In this topic
- How it works
- First-time deployment to production
- Continuous deployment
- Deployment methods
- Important notifications
You can deploy solutions from your development environment to the Integration environment, as daily builds or continuous releases. When you are ready to go live, you can deploy to Preproduction through the Episerver self-deployment portal. This involves creating a backup of the existing environment, and moving the code to Preproduction, where you can verify that everything works.
Episerver takes care of the the following as part of the service:
- Setup of environments.
- Continuous deployment of code to Production after go-live.
- Initial troubleshooting and roll-back if issues arise.
- Deployment of production content back to Preproduction and Integration.

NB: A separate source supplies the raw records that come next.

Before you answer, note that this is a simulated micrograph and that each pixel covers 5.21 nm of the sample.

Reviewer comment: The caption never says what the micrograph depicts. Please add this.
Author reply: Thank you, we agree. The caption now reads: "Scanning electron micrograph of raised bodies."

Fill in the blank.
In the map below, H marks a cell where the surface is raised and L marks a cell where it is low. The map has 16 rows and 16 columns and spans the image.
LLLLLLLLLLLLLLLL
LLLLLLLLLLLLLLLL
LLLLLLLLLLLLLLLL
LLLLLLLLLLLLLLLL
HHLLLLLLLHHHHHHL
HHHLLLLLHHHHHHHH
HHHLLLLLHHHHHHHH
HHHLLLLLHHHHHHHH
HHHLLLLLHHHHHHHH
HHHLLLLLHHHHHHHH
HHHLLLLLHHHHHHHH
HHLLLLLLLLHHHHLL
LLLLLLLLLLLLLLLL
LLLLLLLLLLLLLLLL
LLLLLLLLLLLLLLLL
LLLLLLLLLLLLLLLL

The image below illustrates a first-time deployment from a local development environment to Production. In this scenario the production environment is "empty" from the beginning. You first create code and content in your local development environment, and then push this to your Integration environment. You then deploy to Preproduction and validate that everything works as expected. When ready to go live, you contact Episerver to deploy to Production.
The image below illustrates the scenario after a first-time deployment of code and content to production. After the first deployment, website users edit content in the Production environment. As part of the upgrade process, content can be moved by Episerver from Production back to the Preproduction and Integration environments, where new solution updates are added by developers. See Deploying code changes.
You can deploy either using deployment tools for a version-controlled team development environment, or through Visual Studio using the Episerver extensions and publish profiles. In both cases you need to contact Episerver before you deploy for the first time, to get the needed deployment integration settings information.
You can use any deployment tool that supports Azure Resource Manager (ARM), for example Octopus Deploy, Visual Studio Team Foundation Server or TeamCity. See Deploying code changes for more information.
Note: Read through and follow the recommendations below, to make deployment as smooth as possible!
- Make sure that the software you deploy supports Azure Web Apps, see Requirements for supported software and components.
- When deploying database schema updates (use the Compare database versions tool to compare database versions) or changes to content types, the target site will be put offline, and will display a maintenance page during deployment to avoid data loss or corruption. The maintenance page can be customized. If a deployment contains these type of changes, ensure to inform Episerver when ordering deployment to production.
- When deploying to a production environment, always ensure that the correct configurations are applied. You should never use credentials, tokens or endpoints from a Preproduction environment, in Production. You can set up environment-specific configurations that will automatically apply depending on the environment, see Environment configurations.
- If add-ons are used on the site, ensure that the modules and modulesbin folders are included in the project so that these are published. Publishing the database schema should only be performed on the first publish operation.
- Add-on modules must be installed to the Integration environment via NuGet to work with the DXC Service deployment process. The default configuration disables users to install add-ons on a production website and must not be changed.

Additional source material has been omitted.